The Spanish government, for example, recently announced 29 billion euros of spending cuts and tax increases. It failed to do the trick, so this week a further 10 billion was added to the tally. This only succeeded in unnerving the markets even more, forcing the ECB to concede that it might have to engage in further purchases of Spanish government bonds.
By promising virtually unlimited liquidity, the ECB may have prevented a Lehman-style meltdown of the banking system. Yet it also accentuated the underlying problem. Virtually free central bank finance has enabled Spanish and Italian banks to engage in a highly profitable arbitrage, borrowing money from the ECB and then reinvesting it in government bonds. This, in turn, helped ease the fiscal travails of the European periphery. But it also increased the banks’ underlying solvency problem, since they have been buying bonds that may eventually have to take a haircut.

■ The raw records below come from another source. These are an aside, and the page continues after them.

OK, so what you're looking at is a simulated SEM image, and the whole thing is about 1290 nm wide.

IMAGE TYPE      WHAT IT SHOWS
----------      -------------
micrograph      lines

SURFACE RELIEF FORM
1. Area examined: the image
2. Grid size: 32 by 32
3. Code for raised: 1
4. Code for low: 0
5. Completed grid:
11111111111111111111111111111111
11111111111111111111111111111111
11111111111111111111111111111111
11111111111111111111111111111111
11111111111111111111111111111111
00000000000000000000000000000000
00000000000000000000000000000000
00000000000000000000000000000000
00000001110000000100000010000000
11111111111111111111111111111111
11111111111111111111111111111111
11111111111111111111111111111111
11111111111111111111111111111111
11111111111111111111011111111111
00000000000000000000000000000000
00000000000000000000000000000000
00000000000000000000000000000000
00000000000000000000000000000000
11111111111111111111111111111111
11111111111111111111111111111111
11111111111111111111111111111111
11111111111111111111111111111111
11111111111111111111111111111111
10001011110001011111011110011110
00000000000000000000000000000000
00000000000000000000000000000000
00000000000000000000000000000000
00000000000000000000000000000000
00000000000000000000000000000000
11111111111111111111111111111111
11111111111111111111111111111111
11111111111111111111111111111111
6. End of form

Already, many are facing losses on their purchases. Yields have been rising again, as investors worry about the sustainability of Spain’s debts. What’s more, the preferential treatment given to the ECB and other “official” purchasers has concentrated the risk of default among the remaining investors, acting as a further deterrent to holding sovereign debt.
The inadequate, piecemeal nature of Europe’s approach to the crisis stems from a wanton refusal to face up to its causes. Europe can’t bring itself to accept that the economics of the single currency doom it to failure. Instead, “Anglo-Saxon” finance is still quite widely blamed, as if Europe would be just fine but for the wicked bankers of Wall Street and the City.
Failing that, EU leaders tend to regard the turmoil as a crisis primarily of excessive public indebtedness, so focus on strengthening the political constraints on government borrowing. Repeated rounds of self-defeating austerity have become the order of the day. Still others see the crisis as one of confidence, which can be addressed by setting up a rescue fund large enough to convince markets that they cannot undo the euro – a “big bazooka”. This, too, is just wishful thinking.
The real cause, as long argued by Sir Mervyn King, Governor of the Bank of England, and now accepted by most leading economists, is a simple, old-fashioned balance of payments crisis. Europe has long been divided into surplus and deficit nations: those that manage to pay their way in the world and those that have to borrow and import from abroad to sustain their standard of living. But since the advent of the euro, these imbalances have got very much worse.
Normally, they would be corrected through the natural market mechanism of free-floating exchange rates. Deficit nations would devalue against surplus ones, bringing trade and capital flows back into balance. But in a monetary union, this cannot happen. In fact, the exact opposite has occurred. A low interest rate designed to help Germany deal with the costly aftermath of reunification encouraged a consumer and construction boom in the underdeveloped periphery. This in turn caused differences in prices, wages and industrial competitiveness to widen.
Data compiled by Germany’s CESifo Institute show that, relative to the median, the “Giips” – Greece, Ireland, Italy, Portugal and Spain – have seen a 30 per cent appreciation of prices since the euro began. Germany, the leading surplus nation, has by contrast seen real depreciation of 22 per cent. In other words, the Giips have suffered a massive loss of competitiveness. They have appreciated while the Germans have devalued – the very reverse of what would have happened in a system of free-floating exchange rates.
When countries live beyond their means by running big current account deficits, they borrow from abroad to square the circle. In effect, the surplus country lends the deficit country the money to buy its goods. During the boom, German banks were happy to do this. Come the bust, they understandably stopped. Since then, the deficits have been sustained via the backdoor of the ECB printing press and bail-outs from the eurozone and IMF.
To correct the problem, either the Giips must suffer years of nominal wage cuts, deflation and depression-style unemployment, or Germany must accept much higher inflation. Since neither of these possibilities looks even remotely acceptable politically, there’s really only one way this can end. Europe hoped the single currency would be an instrument of growth and political unity. Instead – as I and others have warned – it’s turned out to be a doomsday machine. The tragedy is that no one will admit it’s time to turn it off.